Performance Zone is brought to you in partnership with:

I’m a swiss Master student in Computer Science. I’m very interested in C++, open source projects, Linux, Intel Assembly and Agile. I'm currently working on Eddi, a new programming language that I created to improve my skills in C++. I've also worked a lot on Java technologies (Sprint, Osgi, Play!, ...), but I'm not currently working with Java anymore. Baptiste is a DZone MVB and is not an employee of DZone and has posted 51 posts at DZone. You can read more from them at their website. View Full User Profile

Algorithm of the Week: Integer Linear Time Sorting Algorithms

12.18.2012
| 9019 views |
  • submit to reddit
Most of the sorting algorithms that are used are generally comparison sort. It means that each element of the collection being sorted will be compared to see which one is the first one. A comparison must have a lower bound of Ω(n log n) comparisons. That is why there are no comparison-based sorting algorithm better than O(n log n).

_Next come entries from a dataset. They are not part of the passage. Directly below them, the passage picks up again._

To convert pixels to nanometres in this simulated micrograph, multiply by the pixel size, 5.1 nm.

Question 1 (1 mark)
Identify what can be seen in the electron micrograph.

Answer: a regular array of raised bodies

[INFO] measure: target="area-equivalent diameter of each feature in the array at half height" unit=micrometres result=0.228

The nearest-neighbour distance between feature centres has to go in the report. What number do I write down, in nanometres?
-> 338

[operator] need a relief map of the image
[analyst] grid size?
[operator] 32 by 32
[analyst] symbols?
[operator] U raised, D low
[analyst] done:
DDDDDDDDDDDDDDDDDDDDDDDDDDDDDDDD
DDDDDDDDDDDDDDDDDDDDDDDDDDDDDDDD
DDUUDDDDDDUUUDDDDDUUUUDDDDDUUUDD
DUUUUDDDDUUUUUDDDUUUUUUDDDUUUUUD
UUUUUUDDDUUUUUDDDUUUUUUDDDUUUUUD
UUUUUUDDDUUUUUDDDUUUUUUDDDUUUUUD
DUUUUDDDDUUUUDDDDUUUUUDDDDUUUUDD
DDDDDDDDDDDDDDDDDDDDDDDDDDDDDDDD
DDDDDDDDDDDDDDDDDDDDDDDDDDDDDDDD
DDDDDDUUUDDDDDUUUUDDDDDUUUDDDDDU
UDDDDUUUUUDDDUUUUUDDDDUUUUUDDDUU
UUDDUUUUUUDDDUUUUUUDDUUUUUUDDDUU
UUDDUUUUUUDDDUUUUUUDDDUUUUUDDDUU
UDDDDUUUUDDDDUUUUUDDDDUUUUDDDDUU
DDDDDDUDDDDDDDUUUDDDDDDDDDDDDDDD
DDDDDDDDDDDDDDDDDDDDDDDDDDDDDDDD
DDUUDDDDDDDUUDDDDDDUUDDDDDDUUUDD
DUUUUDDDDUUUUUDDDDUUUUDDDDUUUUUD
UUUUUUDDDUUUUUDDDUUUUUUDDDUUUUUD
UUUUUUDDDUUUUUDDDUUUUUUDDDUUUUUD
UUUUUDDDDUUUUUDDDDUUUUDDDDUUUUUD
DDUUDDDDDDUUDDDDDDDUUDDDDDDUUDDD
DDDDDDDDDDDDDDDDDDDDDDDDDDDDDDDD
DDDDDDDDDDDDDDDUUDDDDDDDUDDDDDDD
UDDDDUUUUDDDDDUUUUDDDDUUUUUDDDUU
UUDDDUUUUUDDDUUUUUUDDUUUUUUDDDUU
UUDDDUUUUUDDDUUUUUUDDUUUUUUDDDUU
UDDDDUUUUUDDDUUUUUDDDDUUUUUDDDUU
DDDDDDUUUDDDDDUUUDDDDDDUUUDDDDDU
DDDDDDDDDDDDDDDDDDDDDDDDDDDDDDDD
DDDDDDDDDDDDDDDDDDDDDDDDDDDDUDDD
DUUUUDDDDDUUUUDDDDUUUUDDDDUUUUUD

On the other hand, there are also sorting algorithms that are performing better. This is the family of the integer sorting algorithms. These algorithms are using properties of integer to sort them without comparing them. They can be only be used to sort integers. Nevertheless, a hash function can be used to assign a unique integer to any value and so sort any value. All these algorithms are using extra space. There are several of these algorithms. In this article, we will see three of them and I will present an implementation in C++. At the end of the article, I will compare them to std::sort.

In the article, I will use n as the size of the array to sort and m as the max number that is permitted in the array.

Bin Sort

Bin Sort, or Bucket Sort, is a very simple algorithm that partition all the input numbers into a number of buckets. Then, all the buckets are outputted in order in the array, resulting in a sorting array. I decided to implement the simplest case of Bin Sort where each number goes in its own bucket, so there are m buckets.

The implementation is pretty straightforward:

void binsort(std::vector<std::size_t>& A){
    std::vector<std::vector<std::size_t>> B(MAX + 1);

    for(std::size_t i = 0; i < SIZE; ++i){
        B[A[i]].push_back(A[i]);
    }

    std::size_t current = 0;
    for(std::size_t i = 0; i < MAX; ++i){
        for(auto item : B[i]){
            A[current++] = item;
        }
    }
}

B is the array of buckets. Each bucket is implemented as a std::vector. The algorithm starts by filling each buckets with the numbers from the input array. Then, it outputs them in order in the array.

This algorithm works in O(n + m) and requires O(m) extra memory. With these properties, it makes a very limited algorithm, because if you don’t know the maximum number and you have to use the maximum number of the array type, you will have to allocate for instance 2^32 buckets. That won’t be possible.

Couting Sort

An interesting fact about binsort is that each bucket contains only the same numbers. The size of the bucket would be enough. That is exactly what Counting Sort. It counts the number of times an element is present instead of the elements themselves. I will present two versions. The first one is a version using a secondary array and then copying again into the input array and the second one is an in-place sort.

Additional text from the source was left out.